The event was new one titled “Omni-channel Experience” and it was put on by Retail Connections. The format was perfect in that it got people talking, most especially retailers as they struggle to figure out how to become more omni-channel and how the store fits into that discussion. For my part, I spoke on the future of digital in the store. I had four main sections that I was going to cover, and I opened it up to questions after the first section – and got no farther because the questions were coming fast and furious, with other audience members jumping in to add their perspective.

I got through maybe 10 slides in a 40-slide deck. It was perfect.

Then we followed it up with afternoon workshops, where the focus was on either IT and operations, or customer experience. I wished I could clone myself. I chose the customer experience room in part because RSR has been operating on the theory (based on what retailers tell us in our surveys) that most of the work of figuring out what they want their omni-channel customer experience to be is done. Retailers are turning to the hard part of rolling up their sleeves and making it happen. And I wanted to see if this group of retailers felt that way.

The answer is, as always, it depends. I think retailers are still struggling with channel operations getting in the way of a single customer experience. A few retailers in the room had gone down the path of a single executive responsible for the customer experience, and they are starting to come to the conclusion that they’ve given it to the wrong person – they’ve given ownership to an executive from the digital side of the business, and they’re starting to feel like it should’ve gone to stores. Their thinking is that stores still own a lot more of the experience than digital, and stores are better about thinking strategically about a customer experience and customer service than digital, which tends to be much more acquisition focused (call center aside).

I once voiced the opinion that one of the two key differences between retail and other verticals may someday go away – in most other businesses, they have marketing and they have sales. In retail, they have marketing, and then they have channel operations. But if you’re going to try to be “channel-less” in how you serve your customers, how can you support that when you’re still organized by channels? Listening to the retail executives in that customer experience workshop, I have to go back to this challenge. Giving “customer experience” to an executive with store experience isn’t going to solve the problem. Someone needs to own the whole sales team, whether they design online experiences and spend their whole day in their web analytics solution trying to figure out how to tweak traffic or conversion, or whether they are a store associate who also happens to have some operations duties as well. It’s a heck of a lot harder to create a single customer experience when your sales team is bifurcated across two completely different organizations.

And alongside that, I see a future where marketing owns some resources in stores – people who are dedicated to marketing that store’s (or that district’s) local presence. Organizing events. Putting content onto local social profiles. Driving local traffic within the context of a corporate marketing group’s larger traffic and customer acquisition strategy.

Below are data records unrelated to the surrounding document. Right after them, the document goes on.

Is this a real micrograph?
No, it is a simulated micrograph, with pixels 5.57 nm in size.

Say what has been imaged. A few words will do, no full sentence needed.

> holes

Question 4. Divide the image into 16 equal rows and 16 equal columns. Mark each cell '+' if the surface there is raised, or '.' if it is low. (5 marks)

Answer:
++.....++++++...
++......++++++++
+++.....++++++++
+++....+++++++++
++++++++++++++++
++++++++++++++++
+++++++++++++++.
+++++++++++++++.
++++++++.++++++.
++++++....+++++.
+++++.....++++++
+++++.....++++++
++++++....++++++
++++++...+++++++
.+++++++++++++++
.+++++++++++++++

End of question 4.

Retail has to stop thinking about channels. We’ve been thinking about experiences more, and that’s great, but I see more and more retailers’ customer experience strategies running into channel constraints. And what that tells me is that while retailers may have good ideas about what they want the future retail experience to look like, they have not gone nearly far enough as they will need to in order to make that happen. Yeah, I know what I’m saying – I know how disruptive a change this is. Blowing up store operations, something retailers literally took decades if not centuries to perfect, is almost as radical an idea as just closing stores altogether. It won’t be easy. And it won’t happen overnight.

But it may be what it takes, for the retailer who truly wants to deliver an omni-channel experience.